Sinlung /
05 September 2013

Mizoram Likely To Restart Reang Refugees' Rehabilitation

Aizawl/Agartala, Sep 5 : The Mizoram government is likely to initiate the return of the 37,000 tribal refugees sheltering in Tripura for almost 16 years from this month, officials said Wednesday.

"I have called a meeting of officials concerned Sep 9. In the meeting, the schedule of repatriation of refugees would be finalised. We want to restart the repatriation from this month," Deputy Commissioner V. Lalremthanga of Mizoram's Mamit district told IANS over phone.

In an earlier round of repatriation of refugees, nearly 4,500 people were rehabilitated in Mizoram from Tripura. That process was stalled after differences arose over the terms of the repatriation.

Mizoram home department joint secretary Lalbiakzama told reporters in Aizawl Monday that the Mizoram government has approached the Food Corporation of India (FCI) to allocate additional quantities of rice for the returning refugees.

"Unless we get the additional quantities of rice for the tribal refugees, how can we provide them free ration for one year?" Lalbiakzama asked.
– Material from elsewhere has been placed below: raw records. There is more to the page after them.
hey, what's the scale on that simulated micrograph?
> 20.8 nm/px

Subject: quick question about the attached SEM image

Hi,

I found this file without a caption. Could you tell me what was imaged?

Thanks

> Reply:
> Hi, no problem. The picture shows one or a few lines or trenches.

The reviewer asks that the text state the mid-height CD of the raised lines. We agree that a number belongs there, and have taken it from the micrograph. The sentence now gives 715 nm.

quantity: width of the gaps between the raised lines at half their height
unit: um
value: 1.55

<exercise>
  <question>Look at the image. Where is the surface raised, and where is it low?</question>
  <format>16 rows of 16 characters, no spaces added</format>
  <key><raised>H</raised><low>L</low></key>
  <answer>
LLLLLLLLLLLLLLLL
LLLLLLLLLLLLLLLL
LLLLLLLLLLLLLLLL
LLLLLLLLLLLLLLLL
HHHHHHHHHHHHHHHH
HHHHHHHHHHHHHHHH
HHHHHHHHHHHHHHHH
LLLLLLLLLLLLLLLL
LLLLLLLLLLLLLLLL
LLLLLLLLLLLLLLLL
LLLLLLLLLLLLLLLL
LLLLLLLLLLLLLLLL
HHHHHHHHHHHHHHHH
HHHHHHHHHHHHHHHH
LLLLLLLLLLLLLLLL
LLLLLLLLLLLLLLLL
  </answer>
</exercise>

District civil supplies officer K.P. Mathew said that the quantity of rice needed would depend upon how many refugees return to Mizoram.

The tribal Reang refugees, locally called 'Bru', had fled their homes in several villages in Mamit district in western Mizoram in October 1997 after ethnic clashes with the majority Mizos over the killing of a Mizo forest official.

Tripura's revenue department secretary Swapan Saha told reporters in Agartala that the union home ministry has recently once again asked the Mizoram government to take back all the 37,000 tribal refugees, living in six makeshift camps in Kanchanpur sub-division of north Tripura, 180 km north of Agartala.

He said: "In a separate letter, Tripura Chief Secretary Sanjay Kumar Panda requested his Mizoram counterpart (L. Tochhong) to take suitable steps so that refugees could go back home."

Tripura Chief Minister Manik Sarkar met Prime Minister Manmohan Singh and union Home Minister Sushilkumar Shinde in New Delhi in July and requested their intervention.

Sarkar, also holds the home portfolio in Tripura, told both the prime minister and the union home minister that "continuous presence for over 16 years of refugees from Mizoram has been a matter of concern for Tripura".

"The long stay has its own socio-economic and law and order problems. The state government is providing necessary support for early repatriation of these families. However, the process has been extremely slow," said Sarkar.

The refugees have been insisting that without a formal agreement between the central government and the state governments of Mizoram and Tripura and also the tribal leaders, their rehabilitation will remain uncertain.

The leaders of the refugees have sent several memoranda to the prime minister and the union home minister in support of their 18-point charter of demands, which include safety and security of the returning refugees, free rations for one year and financial assistance to restart cultivation.